George Olshevsky (Dinogeorge@aol.com) wrote:

<Right. Ignore all the features that make Opisthocoelicaudia a
non-titanosaur and just consider those that are similar to titanosaur
features. Give the same weight to the shape of an ulna as you would to a
whole series of bifid neural spines or to a whole series of opisthocoelous
caudals. Anyone else smell a rat here??>

  What whole series of bifid neural spines? Note that bifurcation of the
neural spine occurs in more than one independant group of sauropods,
including diplodocoids and camarasaurs, where basal groups have haplocanth
spines (using *Haplocanthosaurus* and *Jobaria* as examples of basal
Diplodocimorpha as recently suggested by Wilson and Upchurch) and in
brachiosaurs and other camarosauromorphans like brachiosaurs. This tells
us nothing but that it could occur more than once, and therefore its
presence in *Opisthocoelicaudia*, as I've pointed out before on the list
in this discussion, means little. It is thus more likely to occur, if
twice, then thrice.

  Not all caudals in the series are opisthocoelous, but the middle to
distal series are amphiplatyan, and all caudals lack a ball-shaped cranial
face, but instead bear a slight expanse or flat face to the middle of the
series, a morphology which occurs in other titanosaurs including the basal
forms and some odd titanosauroids like *Tangvayosaurus*. The only constant
caudal morphology seems to occur in saltasaurines or saltasaurids where
the last sacral, first caudal, and proximal caudal series have distinct
articulating patterns (opisthocoelous and small, biconvex, and procoelous
with prominent caudal balls, in that order).

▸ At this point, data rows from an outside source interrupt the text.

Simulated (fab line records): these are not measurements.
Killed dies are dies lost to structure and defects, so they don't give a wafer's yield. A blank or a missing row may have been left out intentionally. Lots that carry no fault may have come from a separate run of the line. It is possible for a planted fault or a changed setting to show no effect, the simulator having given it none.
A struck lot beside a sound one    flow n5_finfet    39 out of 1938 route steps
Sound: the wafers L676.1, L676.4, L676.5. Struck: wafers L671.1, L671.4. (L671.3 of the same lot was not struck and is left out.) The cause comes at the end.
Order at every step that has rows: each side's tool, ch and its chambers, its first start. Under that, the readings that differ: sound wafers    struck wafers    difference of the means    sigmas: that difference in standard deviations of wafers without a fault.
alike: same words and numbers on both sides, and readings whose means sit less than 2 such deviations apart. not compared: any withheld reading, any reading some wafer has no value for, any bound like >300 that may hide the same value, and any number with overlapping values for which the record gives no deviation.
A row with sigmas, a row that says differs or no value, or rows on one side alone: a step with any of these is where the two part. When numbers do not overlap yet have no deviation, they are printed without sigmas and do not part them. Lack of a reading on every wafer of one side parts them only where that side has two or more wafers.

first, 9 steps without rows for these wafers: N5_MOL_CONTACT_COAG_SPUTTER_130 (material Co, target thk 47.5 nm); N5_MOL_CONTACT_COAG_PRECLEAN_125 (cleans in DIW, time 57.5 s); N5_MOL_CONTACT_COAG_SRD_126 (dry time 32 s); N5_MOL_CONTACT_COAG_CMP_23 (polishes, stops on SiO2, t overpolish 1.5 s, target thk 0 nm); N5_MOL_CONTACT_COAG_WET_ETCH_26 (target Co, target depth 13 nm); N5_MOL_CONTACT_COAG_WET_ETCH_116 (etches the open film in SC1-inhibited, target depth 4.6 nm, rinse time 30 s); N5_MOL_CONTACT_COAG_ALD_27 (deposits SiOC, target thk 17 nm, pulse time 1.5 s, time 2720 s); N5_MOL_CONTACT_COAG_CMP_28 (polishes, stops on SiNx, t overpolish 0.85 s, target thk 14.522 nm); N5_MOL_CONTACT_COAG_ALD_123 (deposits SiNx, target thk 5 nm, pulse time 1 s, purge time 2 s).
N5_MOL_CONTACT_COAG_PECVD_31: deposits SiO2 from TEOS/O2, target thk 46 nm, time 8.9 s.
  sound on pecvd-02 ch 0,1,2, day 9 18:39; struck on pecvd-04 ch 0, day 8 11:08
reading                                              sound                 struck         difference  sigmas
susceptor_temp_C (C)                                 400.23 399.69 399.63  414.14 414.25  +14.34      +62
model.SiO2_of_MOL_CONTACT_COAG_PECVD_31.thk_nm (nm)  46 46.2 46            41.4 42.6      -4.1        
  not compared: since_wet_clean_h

  The ulna is a distint titanosauriform morphology, and does not occur in
other sauropods, as does the neglected manus configuration; and I am still
wondering why the femur's distinct and nearly saltasaurid-only morphology
is being ignored. This is not a host of minor features; there are none, in
fact, and talking about equal weight in the quoted paragraph, I should
wonder why not? Nearly all dorsal and sacral vertebral anatomy, pectoral,
and pelvic girdles bear at least superficial shape similarities to
advanced titanosaurs, and specifically the dorsal neural arches are short
compared to centrum height with caudally-inclined, short neural spines and
relatively high diapophyses (transverse processes). The caudal neural
arches in the middle series, as in titanosauroids, are in the cranial half
of the vertebral length, and there are no pleurocoels.

  It sounds like to me that caudal "coely" and vertebral neural bifidy is
being given more weight than the remainder of the data that supports a
titanosaur affinity to at least the Titanosauria; at the point
titanosaurian affinity is recognized, the features that ally the form to
more advanced forms becomes more significant, and the finding of
*Opisthocoelicaudia* as an advanced titanosaur and occured not only to
Curry-Rogers and Forster but also to Calvo and Salgado, who have yet to
publish on their findings apart from a non-eludidating abstract in
_Ameghiniana_.

  Cheers,


=====
Jaime A. Headden

  Little steps are often the hardest to take.  We are too used to making leaps 
in the face of adversity, that a simple skip is so hard to do.  We should all 
learn to walk soft, walk small, see the world around us rather than zoom by it.